In the reference scenario, the study assumed that these current trade levels are carried forward into the future.
The second source of discrepancy between demand and refinery requirements is the substitution of refined products by alternative fuels. The study’s reference scenario does not include any provision of biofuels or other alternatives.
Factors affecting demand
The study found that many factors affect refined product demand:
- Automobile fuel efficiency.
- Dieselization.
- Other technical and nontechnical measures to reduce transportation demand or improve efficiency.
All these factors will likely lead to less, rather than more, demand for refinery investments; therefore, Concawe developed a low-fuel-demand scenario based on an analysis of plausible evolution of these factors (Table 1).
Currently, every other car sold in the EU has a diesel engine; diesel cars represent about 30% of the total fleet. If diesel vehicle sales remain at their current level, its share will increase to more than 40% in 2015.

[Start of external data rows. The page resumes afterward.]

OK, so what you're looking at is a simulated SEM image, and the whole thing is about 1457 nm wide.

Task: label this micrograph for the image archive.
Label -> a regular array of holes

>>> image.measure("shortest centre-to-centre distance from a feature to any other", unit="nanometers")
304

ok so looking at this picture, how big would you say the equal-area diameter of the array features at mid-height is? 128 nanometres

The study’s reference scenario assumes about 35% diesel cars in the fleet by 2015, which implies a reduction of the fraction of new sales. There is, therefore, considerable scope for scenarios that foresee higher diesel penetration.
For the low-demand scenario, Concawe assumed diesel sales increasing to 60% of all new cars by 2015. This roughly corresponds to a shift of 8 million tpy of refined product demand from gasoline to diesel. For the extreme scenarios, the study considered a maximum of 75% diesel sales in 2020.
It is of course also plausible to envision a reversal of the trend towards diesel cars. Concawe therefore considered an extreme case in which diesel sales would slump to 20% of the total by 2015 and stay constant thereafter.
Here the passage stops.